Jeremiads seize our attention because they address themselves to the basic human question: What story can make sense of our past and sustain in us a faith in the future? But they should be approached with skepticism, too. As Delbanco observes dryly, the break point between the worthy past and the unworthy present typically "depends on when the Jeremiah himself was young."

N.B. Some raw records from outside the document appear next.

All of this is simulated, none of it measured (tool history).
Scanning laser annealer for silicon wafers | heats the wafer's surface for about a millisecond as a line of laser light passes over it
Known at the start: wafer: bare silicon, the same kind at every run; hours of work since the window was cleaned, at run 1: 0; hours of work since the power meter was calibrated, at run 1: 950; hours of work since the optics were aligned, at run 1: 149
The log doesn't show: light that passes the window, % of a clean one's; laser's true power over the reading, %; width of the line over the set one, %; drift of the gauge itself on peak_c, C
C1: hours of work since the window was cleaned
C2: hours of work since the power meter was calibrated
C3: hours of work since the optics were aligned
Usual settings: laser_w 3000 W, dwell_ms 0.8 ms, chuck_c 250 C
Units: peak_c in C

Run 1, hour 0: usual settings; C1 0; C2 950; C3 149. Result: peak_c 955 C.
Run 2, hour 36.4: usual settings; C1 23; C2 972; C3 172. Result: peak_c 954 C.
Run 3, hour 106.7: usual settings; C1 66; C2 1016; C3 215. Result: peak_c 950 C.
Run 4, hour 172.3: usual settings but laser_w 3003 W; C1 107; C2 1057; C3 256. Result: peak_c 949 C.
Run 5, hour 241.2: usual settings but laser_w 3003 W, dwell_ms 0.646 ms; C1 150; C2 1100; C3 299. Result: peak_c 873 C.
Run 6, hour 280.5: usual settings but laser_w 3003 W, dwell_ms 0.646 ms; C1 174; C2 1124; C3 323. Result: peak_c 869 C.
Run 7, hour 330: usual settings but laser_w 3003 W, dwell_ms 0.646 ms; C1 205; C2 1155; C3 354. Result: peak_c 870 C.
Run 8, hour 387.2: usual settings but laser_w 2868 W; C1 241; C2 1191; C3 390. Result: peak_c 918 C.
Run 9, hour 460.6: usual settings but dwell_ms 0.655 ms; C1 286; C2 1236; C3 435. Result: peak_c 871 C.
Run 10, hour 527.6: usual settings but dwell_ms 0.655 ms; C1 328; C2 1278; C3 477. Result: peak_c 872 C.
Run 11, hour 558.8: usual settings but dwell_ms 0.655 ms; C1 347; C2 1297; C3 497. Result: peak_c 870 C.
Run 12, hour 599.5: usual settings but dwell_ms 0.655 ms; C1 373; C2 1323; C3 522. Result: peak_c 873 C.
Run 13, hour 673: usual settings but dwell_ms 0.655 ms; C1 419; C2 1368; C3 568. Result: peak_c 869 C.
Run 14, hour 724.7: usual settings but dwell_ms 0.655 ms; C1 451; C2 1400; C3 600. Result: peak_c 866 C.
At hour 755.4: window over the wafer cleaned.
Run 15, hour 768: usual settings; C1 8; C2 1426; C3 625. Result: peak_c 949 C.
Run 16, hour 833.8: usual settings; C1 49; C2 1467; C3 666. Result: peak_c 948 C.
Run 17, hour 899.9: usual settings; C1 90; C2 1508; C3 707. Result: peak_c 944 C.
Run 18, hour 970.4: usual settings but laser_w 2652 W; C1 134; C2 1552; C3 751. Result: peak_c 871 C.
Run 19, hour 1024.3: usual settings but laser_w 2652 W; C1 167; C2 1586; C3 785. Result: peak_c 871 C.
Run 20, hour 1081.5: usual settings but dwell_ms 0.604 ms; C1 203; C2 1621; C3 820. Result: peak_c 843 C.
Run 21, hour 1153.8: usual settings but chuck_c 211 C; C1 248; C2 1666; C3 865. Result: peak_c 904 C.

That skepticism turns quickly to suspicion in Neil Postman's "Building a Bridge to the Eighteenth Century," as he declares himself an "enemy" of the 20th century: "Is it not obvious that this century has been an almost unrelieved horror?" he asks, and proceeds to finger not Hitler or Stalin but Bill Gates and Jacques Derrida. The twin villains of Postman's tale are electronic media and deconstructionism, which beset the culture and the academy after his youth. He longs for the Age of Enlightenment, when the only invention that mattered was Gutenberg's. In this time, Postman believes, we can "find ideas that offer a humane direction to the future."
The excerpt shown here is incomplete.